Sam Gennawey, scholar of Disney architecture, makes a rare Orlando-area appearance

Progress City was a direct progenitor of EPCOT, the Experimental Prototype Community of Tomorrow that Walt pitched to Florida's legislators in his final film appearance. Far from the vaguely futuristic Six Flags fused with an international shopping mall that currently bears its name, EPCOT was intended to be an actual city where short-term residents (no permanent owners, to avoid pesky issues of democracy) would live in a showcase for American industrial innovation. There was never really supposed to be a dome over the whole resort (as old-timers may remember from early erroneous news reports) but an air-conditioned arcade would have covered the commercial center. Inhabitants would have enjoyed pollution-free PeopleMovers to take them from their front door to nearby work and school, with electric cars available for occasional longer trips; delivery trucks, debris and other unaesthetic necessaries would have been ingeniously hidden from view. Disney's ambition embraced ideas like sustainability and green-belt preservation decades before their time.
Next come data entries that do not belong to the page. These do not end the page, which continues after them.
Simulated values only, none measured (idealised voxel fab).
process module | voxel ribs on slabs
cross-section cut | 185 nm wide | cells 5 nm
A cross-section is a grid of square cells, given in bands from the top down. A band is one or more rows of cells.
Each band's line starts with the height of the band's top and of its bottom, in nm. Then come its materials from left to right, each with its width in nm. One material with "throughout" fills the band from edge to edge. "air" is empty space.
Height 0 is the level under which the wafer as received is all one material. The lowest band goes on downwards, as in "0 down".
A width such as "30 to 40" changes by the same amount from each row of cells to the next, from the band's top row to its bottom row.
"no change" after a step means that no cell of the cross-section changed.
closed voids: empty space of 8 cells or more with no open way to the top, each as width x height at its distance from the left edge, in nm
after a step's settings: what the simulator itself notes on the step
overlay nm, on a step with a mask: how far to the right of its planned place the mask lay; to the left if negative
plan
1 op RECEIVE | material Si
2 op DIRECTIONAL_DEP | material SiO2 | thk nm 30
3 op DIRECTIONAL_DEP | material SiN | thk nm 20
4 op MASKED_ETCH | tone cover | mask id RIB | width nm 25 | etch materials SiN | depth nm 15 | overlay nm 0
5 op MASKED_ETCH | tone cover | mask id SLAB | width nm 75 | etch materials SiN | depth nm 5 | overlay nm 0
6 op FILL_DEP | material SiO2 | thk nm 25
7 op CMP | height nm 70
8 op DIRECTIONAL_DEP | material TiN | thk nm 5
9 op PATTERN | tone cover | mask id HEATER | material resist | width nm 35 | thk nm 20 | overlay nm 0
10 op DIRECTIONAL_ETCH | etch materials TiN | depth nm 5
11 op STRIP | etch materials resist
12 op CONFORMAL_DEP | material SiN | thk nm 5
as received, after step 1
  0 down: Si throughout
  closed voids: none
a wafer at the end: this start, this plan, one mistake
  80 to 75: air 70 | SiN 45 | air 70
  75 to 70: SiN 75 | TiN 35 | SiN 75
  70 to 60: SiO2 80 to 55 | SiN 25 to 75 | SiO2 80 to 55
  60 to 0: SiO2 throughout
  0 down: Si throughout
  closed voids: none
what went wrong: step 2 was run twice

Gennawey's slide-assisted lecture touched on far too many topics to document here, so if you're interested in the subject, I highly suggest reading Sam's scholarly Walt and the Promise of Progress City (Ayefour Publishing), which dissects this doomed project in exacting detail. The insight into the original vision of EPCOT is invaluable. Today, you can see just a fragment of Walt's vision in the sliver of the Progress City model preserved along Walt Disney World's Tomorrowland Transit Authority track, and in the pseudo-city of Celebration, whose car-centric design violates most of EPCOT's ideals. I owe thanks to Gennawey for finally giving me a glimpse of what Walt's city of tomorrow might have been.